For 2025, we’re seeing growing agreement that this is the year organizations become more strategic in how they deploy the cloud in their environments. And this has significant implications for the physical security industry
The Connection Between Cloud Strategy & Physical Security
To understand this connection, we must start with a related point: organizations want to modernize video surveillance or access control systems to take advantage of new capabilities. For example, 42% of physical security industry respondents in Genetec’s 2025 State of Physical Security Report plan to incorporate some form of AI in their security operations in the coming months. But they want to do this without scrapping their existing investments. To achieve this, many businesses will likely place a bigger emphasis on hybrid on-premise and cloud systems.
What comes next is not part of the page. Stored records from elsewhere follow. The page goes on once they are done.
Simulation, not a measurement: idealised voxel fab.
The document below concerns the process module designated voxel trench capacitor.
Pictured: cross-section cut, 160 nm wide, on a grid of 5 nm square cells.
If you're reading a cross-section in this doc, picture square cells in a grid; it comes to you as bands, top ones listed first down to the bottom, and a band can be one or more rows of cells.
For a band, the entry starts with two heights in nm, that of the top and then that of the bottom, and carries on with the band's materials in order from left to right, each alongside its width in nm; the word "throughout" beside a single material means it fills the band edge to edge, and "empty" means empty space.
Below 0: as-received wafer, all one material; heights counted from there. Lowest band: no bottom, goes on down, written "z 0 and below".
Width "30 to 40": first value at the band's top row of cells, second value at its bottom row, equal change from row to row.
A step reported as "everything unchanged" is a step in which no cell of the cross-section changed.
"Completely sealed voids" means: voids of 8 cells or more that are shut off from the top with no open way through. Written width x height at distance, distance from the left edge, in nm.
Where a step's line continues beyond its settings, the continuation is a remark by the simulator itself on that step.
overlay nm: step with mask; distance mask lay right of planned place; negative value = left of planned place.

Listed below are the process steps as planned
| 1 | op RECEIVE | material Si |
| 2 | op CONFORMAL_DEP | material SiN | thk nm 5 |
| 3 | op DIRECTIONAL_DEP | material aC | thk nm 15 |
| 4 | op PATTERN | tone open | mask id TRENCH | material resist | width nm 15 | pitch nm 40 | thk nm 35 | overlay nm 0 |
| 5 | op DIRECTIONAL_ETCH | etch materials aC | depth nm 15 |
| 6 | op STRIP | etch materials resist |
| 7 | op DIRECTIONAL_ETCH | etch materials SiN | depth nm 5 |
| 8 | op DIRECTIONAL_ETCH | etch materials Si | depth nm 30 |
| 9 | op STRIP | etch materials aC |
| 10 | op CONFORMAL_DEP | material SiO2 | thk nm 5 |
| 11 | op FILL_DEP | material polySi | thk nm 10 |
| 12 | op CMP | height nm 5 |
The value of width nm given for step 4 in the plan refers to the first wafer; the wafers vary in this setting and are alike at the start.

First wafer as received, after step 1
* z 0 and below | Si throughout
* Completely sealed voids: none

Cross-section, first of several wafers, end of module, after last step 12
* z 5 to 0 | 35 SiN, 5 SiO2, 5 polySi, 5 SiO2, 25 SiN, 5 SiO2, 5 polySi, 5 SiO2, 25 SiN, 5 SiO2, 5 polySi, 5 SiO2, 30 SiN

While rollout of hybrid cloud systems is traditionally IT territory, system integrators still have a role to play: ensuring that their clients’ infrastructure will be up to par to adopt new technologies.
In his SSI interview, Chris was asked to finish a sentence:
SSI: “Finish this sentence: 2025 will be remembered as the year that the security industry…”
Hugman: … “went from being a necessary overhead expense to an innovative strategic resource for the customer.”
Integrators become strategic resources and partners because of the infrastructure changes necessary. Practically speaking this looks like documenting clients’ current systems, determining what security technology and infrastructure “survives” to the new system and what needs to be upgraded and/or retrofitted.
As system integrators do this, standardization is the key to successful modernization.
Chris put it this way, “As companies grow larger, scalability becomes a bigger concern, which in turn leads to process improvement initiatives. A big benefit of this move toward standardization and digitization is improved continuity throughout the customer lifecycle to capitalize on customer lifetime value and recurring revenue.”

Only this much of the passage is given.